I have two hopefully simple questions related to implementing prior predictive checks (henceforth “Prior PC”) with rstan. The first is about implementation, the second is about simulating truncated parameters.
First, it seems that there are two ways to implement Prior PC.
- [Stan User’s Guide]((Stan User’s Guide) suggests to implement Prior PC using the data and generated quantities block, and to then sample the resulting stan model object.
- Many other examples of Prior PC, including brms’s option “sample_prior = ‘only’”, retain the data, parameter, model, and generated quantities. The model block only contains the prior sampling statements.
I expected these two implementations to provide the same results, but they do not on my machine. Below I given the R and STAN code for a regression with 10 data points.
library(rstan)
library(MASS)
library(tidyverse)
# STAN models
suggested_ppc <- '
data {
int N;
vector[N] x;
}
generated quantities {
real alpha = normal_rng(0,1);
real beta = normal_rng(0,1);
real y_sd = gamma_rng(0.01,0.01);
real yhat[N];
real y_sim[N];
for(n in 1:N)
yhat[n] = alpha + beta * x[n];
for(n in 1:N)
y_sim[n] = normal_rng(yhat[n], y_sd);
}
'
brms_ppc <- '
data {
int N;
vector[N] x;
}
parameters {
real alpha;
real beta;
real<lower=0> y_sd;
}
transformed parameters{
vector[N] yhat;
yhat = alpha + beta * x;
}
model {
alpha ~ normal(0,1);
beta ~ normal(0,1);
y_sd ~ gamma(0.01,0.01);
}
generated quantities {
real y_sim[N];
for(n in 1:N)
y_sim[n] = normal_rng(yhat[n], y_sd);
}
'
# Create stanmodel objects
suggested_ppc_mod <- stan_model( model_code = suggested_ppc )

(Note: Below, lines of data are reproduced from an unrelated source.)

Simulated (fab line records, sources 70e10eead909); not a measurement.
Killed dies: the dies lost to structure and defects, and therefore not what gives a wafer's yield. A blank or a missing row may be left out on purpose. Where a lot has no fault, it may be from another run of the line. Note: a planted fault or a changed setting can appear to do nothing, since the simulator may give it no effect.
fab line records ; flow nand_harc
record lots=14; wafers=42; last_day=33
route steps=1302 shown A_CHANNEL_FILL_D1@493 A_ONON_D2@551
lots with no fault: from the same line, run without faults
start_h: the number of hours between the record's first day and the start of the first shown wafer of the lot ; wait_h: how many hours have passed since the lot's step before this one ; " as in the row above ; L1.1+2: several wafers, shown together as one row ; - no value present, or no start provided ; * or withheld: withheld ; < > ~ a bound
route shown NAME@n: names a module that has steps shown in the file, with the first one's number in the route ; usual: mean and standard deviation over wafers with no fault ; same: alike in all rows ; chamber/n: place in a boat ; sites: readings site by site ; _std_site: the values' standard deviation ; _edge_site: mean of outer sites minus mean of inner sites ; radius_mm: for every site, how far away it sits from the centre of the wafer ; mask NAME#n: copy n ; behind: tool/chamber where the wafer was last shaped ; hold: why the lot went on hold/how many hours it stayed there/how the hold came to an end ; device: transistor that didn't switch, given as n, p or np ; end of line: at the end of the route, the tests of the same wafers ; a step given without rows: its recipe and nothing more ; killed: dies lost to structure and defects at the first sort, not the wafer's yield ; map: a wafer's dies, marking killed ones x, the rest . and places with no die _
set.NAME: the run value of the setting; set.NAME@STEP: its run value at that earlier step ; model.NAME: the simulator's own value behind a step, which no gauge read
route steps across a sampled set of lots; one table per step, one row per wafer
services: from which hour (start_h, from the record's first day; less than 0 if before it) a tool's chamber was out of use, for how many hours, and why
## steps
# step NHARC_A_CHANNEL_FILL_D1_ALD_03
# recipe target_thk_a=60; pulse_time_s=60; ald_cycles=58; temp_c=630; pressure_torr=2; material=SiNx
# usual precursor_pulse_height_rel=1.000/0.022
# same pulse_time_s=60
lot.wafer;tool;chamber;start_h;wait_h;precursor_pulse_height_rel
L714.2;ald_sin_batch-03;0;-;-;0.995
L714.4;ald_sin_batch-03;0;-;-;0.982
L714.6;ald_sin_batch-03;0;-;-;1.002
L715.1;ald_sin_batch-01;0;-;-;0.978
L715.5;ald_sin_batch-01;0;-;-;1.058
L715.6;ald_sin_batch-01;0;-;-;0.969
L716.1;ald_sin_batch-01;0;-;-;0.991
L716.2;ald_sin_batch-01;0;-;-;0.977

brms_ppc_mod <- stan_model( model_code = brms_ppc )
# create fictitious predictor data
set.seed( 2013 + 702)
dat <- list( x = rnorm( 10 ),
N = 10 )
# fit stan models
suggested_ppc_fit <- sampling( object = suggested_ppc_mod,
data = dat,
iter = 4000,
warmup = 1000,
thin = 2,
chains = 3,
algorithm = 'Fixed_param'
)
brms_ppc_fit <- sampling( object = brms_ppc_mod,
data = dat,
iter = 4000,
warmup = 1000,
thin = 2,
chains = 3
)
# The variance of output suggested_ppc always > brms_ppc
suggested_ppc_fit %>%
rstan::extract() %>%
.$y_sim %>%
as.numeric %>%
sd(na.rm=T) # Did not understand why there are NAs!
brms_ppc_fit %>%
rstan::extract() %>%
.$y_sim %>%
as.numeric %>%
sd()
In this example, the method #1 suggested in Stand User’s Guide always provides a larger variance in the response variable than the “brms” method.
Is this supposed to happen, and which method is to be preferred?
Second, I need to perform a Prior PC on a model that has two parameters that are truncated (e.g. lower=1, upper=6.3>).
Am I correct that defining a parameter with bounds such as <lower=1, upper=6.3>, means that the parameter is truncated effectively?
And is it correct that there are no truncated random number generators in STAN?
If the answer to both of these questions is yes, then am I better off doing a prior PC directly in R, Python or some other environment where I can generate truncated distributions?
Thank you in advance, and apologies if these questions are not clear enough!